SAN MATEO, Calif., November 14, 2023 – International Data Corporation (IDC) has revised its Semiconductor Market Outlook, anticipating a bottom and a return to growth that accelerates next year. In the new forecast, IDC raised its revenue outlook for September 2023 from $518.8 billion to $526.5 billion. Additionally, revenue expectations for 2024 were increased from $625.9 billion to $632.8 billion, with IDC expressing confidence in the resilience of the U.S. market and anticipating a recovery in China by the second half of 2024.
IDC attributes this improved visibility in semiconductor growth to the gradual subsiding of long inventory corrections in two major market segments: PCs and smartphones. The elevated inventory levels in automotive and industrials are also anticipated to normalize by the second half of 2024, driven by continued electrification efforts driving semiconductor content over the next decade. Furthermore, IDC predicts that technology advancements and flagship product introductions will enhance semiconductor content and value across various market segments from 2024 through 2026, including the introduction of AI PCs and AI smartphones next year, along with anticipated improvements in memory ASPs and DRAM bit volume.
Wafer capacity pricing is projected to remain stable next year, with foundry suppliers expected to enhance utilization rates gradually as demand returns from their primary fabless customers. Additionally, IDC anticipates an improvement in CapEx by the second half of 2024, as revenue shipments align with end demand and regional incentives, such as ChipAct, stimulate investment across the supply chain.
Worldwide semiconductor revenue is forecasted to grow to $526.5 billion in 2023, marking a 12.0% decline from $598 billion in 2022, but up from the $519 billion forecasted in September. For 2024, IDC expects a year-over-year growth of 20.2% to $633 billion, up from $626 billion in the prior forecast.

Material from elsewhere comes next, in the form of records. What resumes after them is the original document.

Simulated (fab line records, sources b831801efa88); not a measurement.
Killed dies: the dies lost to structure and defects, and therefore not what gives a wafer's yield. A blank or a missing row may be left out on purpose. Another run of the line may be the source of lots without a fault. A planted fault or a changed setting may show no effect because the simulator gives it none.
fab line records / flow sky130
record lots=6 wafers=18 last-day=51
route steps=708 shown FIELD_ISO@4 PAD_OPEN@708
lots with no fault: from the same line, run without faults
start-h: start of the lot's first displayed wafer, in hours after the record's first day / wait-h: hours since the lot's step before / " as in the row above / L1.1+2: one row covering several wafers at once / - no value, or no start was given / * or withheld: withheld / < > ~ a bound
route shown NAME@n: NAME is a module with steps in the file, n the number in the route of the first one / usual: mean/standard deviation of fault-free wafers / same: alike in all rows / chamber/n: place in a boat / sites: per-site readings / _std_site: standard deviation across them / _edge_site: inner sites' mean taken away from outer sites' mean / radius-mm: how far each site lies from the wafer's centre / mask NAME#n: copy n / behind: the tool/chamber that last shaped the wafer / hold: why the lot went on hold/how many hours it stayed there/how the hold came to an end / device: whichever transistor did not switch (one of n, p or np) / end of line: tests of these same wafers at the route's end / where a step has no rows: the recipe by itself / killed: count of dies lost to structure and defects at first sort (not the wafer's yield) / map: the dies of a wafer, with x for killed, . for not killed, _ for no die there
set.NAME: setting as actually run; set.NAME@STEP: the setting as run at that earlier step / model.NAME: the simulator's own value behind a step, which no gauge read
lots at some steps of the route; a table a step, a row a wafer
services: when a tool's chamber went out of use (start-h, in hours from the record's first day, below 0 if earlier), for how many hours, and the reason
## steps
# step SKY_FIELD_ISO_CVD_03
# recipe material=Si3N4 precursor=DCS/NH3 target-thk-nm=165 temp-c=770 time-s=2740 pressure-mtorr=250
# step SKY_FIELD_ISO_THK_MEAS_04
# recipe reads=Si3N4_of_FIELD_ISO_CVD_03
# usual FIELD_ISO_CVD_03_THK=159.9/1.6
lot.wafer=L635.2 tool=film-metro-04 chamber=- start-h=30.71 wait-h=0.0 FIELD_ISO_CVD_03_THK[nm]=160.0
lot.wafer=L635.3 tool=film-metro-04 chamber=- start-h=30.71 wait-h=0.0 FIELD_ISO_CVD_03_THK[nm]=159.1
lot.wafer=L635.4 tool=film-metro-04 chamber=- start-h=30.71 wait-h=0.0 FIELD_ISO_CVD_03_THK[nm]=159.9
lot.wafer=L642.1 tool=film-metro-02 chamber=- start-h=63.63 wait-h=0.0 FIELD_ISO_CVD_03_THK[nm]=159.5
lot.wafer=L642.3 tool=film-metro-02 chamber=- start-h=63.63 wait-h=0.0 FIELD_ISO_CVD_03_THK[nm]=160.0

Due to increased inventory rationalization and visibility in the channel, along with rising demand from AI server and endpoint device manufacturers, IDC has upgraded its Semiconductor Market Outlook to sustainable growth from trough, signaling the bottom of the correction.
“We upgraded our Market Outlook to growth as the semiconductor market returns to sustained growth,” said Rudy Torrijos, research manager, Worldwide Semiconductor Supply Chain Technology Intelligence at IDC. “While inventory levels remain elevated with suppliers, visibility has clearly improved in the channel and with OEMs in key market segments. We see revenue growth matching end-user demand beginning in 1H24. As a result, we expect CapEx to improve subsequently initiating a new investment cycle within the supply chain.”
“Overall, IDC expects the total semiconductor industry to decline by 12% in 2023, which is an improvement from our September outlook. Revenues will continue to recover gradually and accelerate in 2024,” said Mario Morales, group vice president, Semiconductors and Enabling Technologies at IDC. “The semiconductor market reached a bottom and has begun to grow on a quarter-over-quarter basis. ASPs are improving in DRAM, which is a good early indicator, and IDC expects suppliers will continue to control capacity additions and utilization rates to drive a sustainable recovery. Accelerating demand for AI servers and AI-enabled endpoint devices will drive more semiconductor content in 2024-2026, fueling a new upgrade cycle across enterprises. We expect that by the end of our forecast period, AI silicon will account for almost $200 billion in semiconductor revenues.”
The IDC Worldwide Semiconductor Technology Supply Chain Intelligence (STSI) serves as the basis for IDC’s semiconductor supply-side research, including market forecasts, vendor market shares, and custom market models. This service contains segmented revenue data collected from over 150 of the top global private and public semiconductor companies. Revenue for over twenty semiconductor device areas, five geographic regions, seven industry segments, and more than 70 end-device applications are included in our forecast data.